ESD protection
Magnus Danielson
cfmd at swipnet.se
Sun Sep 10 22:56:58 CEST 2000
From: JWBarlow at aol.com
Subject: Re: ESD protection
Date: Sun, 10 Sep 2000 15:36:05 EDT
> Although Rob, John Blacet, and Harry have sufficiently scared me, I will not
> let that deter me from making a fool of myself by asking: is it enough to be
> barefoot while dealing with static sensitive parts? This is what I've always
> done (I'm in California, so that might explain it), but I'd always imagined
> that static damage would result in catastrophic failure of the affected
> parts, not damage or degradation -- until reading this thread.
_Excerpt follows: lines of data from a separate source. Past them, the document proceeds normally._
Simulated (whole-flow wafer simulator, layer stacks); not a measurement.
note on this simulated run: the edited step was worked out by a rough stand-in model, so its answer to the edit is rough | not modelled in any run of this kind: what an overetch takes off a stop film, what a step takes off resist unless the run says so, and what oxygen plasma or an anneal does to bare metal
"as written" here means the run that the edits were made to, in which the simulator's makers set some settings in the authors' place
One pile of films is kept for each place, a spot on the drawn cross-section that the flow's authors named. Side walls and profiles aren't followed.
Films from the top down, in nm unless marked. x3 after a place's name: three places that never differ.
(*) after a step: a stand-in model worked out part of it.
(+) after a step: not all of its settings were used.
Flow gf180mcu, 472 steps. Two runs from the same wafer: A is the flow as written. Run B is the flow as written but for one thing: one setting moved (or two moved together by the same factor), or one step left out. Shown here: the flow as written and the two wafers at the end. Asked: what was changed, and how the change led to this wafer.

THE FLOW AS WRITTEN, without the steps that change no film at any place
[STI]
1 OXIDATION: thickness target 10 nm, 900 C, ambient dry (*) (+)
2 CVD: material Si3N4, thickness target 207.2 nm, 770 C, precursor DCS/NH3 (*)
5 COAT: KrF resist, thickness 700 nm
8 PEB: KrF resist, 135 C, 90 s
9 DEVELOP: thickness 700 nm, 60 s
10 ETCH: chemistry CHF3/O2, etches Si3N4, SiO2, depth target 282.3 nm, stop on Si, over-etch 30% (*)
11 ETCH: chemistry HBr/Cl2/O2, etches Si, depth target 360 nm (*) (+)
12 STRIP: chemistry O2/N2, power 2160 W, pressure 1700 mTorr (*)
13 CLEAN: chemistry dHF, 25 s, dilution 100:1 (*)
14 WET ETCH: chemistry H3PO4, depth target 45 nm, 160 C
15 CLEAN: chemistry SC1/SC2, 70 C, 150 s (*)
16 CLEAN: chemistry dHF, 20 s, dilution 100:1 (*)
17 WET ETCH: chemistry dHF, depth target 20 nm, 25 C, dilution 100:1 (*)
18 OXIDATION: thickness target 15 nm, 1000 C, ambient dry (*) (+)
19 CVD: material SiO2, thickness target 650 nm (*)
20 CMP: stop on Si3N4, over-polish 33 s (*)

The thing with working in socks is that they want sufficient electric contact
with the anti-static floor. If you have a totally isolating floor, then you are
out of luck. It is the combination that counts!
At work we have installed anti-static floor in all labs, the hardware
department office area and then also my office ;)
We have given everyone antistatic shoes, not just the HW guys.
We have antistatic benches, antistatic chairs, antistatic waste baskets with
antistatic wastebaggs. We clean up the room with an antistatic vacuumcleaner.
The big lab requires cooling due to the amount of equipment in there, but the
humidity is usually acceptably high, but we should maybe pay some more
attention to that.
This is our way to play safe with all the more or less fragile equipment in
there. I can not recall that we have had any trouble that we can relate to
ESD. We have seen troubles due to rush-currents, but that was by incorrect
design and not ESD. A redesign solved that problem. Inserting a powerless card
can make you sad, since the protection diodes will pull current from all the
inputs in order to load the caps on the powerless card - OUCH!
Anyway, when I builded the original lab I went for ESD gear directly. Since I
started with it right from the start it has been natural to ensure that all
additions and extensions follow the same level, it is nice to have been setting
the standards fairly high for at least one company!
I strongly advice you to at least get an antistatic matt for your desk, add
also a wrist-wrap. Naturally, ensure that your matt and your solder-tip share
the same earth.
This is a reminder for myself, I really should get a table-top matt for my
home project soldering. It's not that expensive, but I really should kick my
lazy but to actually get it.
A few rule of thumbs:
It is the potential differance that provides the basis for inrush failure like
ESD. Touch (and preferably continously have contact with) the metal frame/earth
of the box you are fixing. Touch (and have contact with) the antistatic matt on
your table (you have one, right?). If you have been out walking around, rise
from the chair etc, go and grab that frame or matt before touching anything
sensitive.
Keep in contact with ground!
It is the scrubbing of an conductor over an isolator which causes charge. It
may not be apparent when you have this situation, using the floor mat and
antistatic shoes (if you do not run around barefeet) is just one such thing.
Having nylon stockings (we do have females walking our labs) etc. is one of the
nonos. Syntetic materials in general is not a good thing.
Do not use materials acting as good isolators anywhere near your
labbench!
The humidity talk, having some humidity is good, since this will provide a
weak conduction path so that if charge have been collected, it will slowly
die out. Very low humidity is not good since this will remove virtually all of
the air-leakage effect, thus on dry days you have a much higher probability of
hurting your curcuits than on a damp day. Thus, for places where the humitidy
often goes below say 30 %, having an air humidifier may be a cheap way of
saving a lot of curcuit and thus a lot of troubles. Naturally, a very high
humidity environment is not good either.
Ensure you have sufficient humidity!!!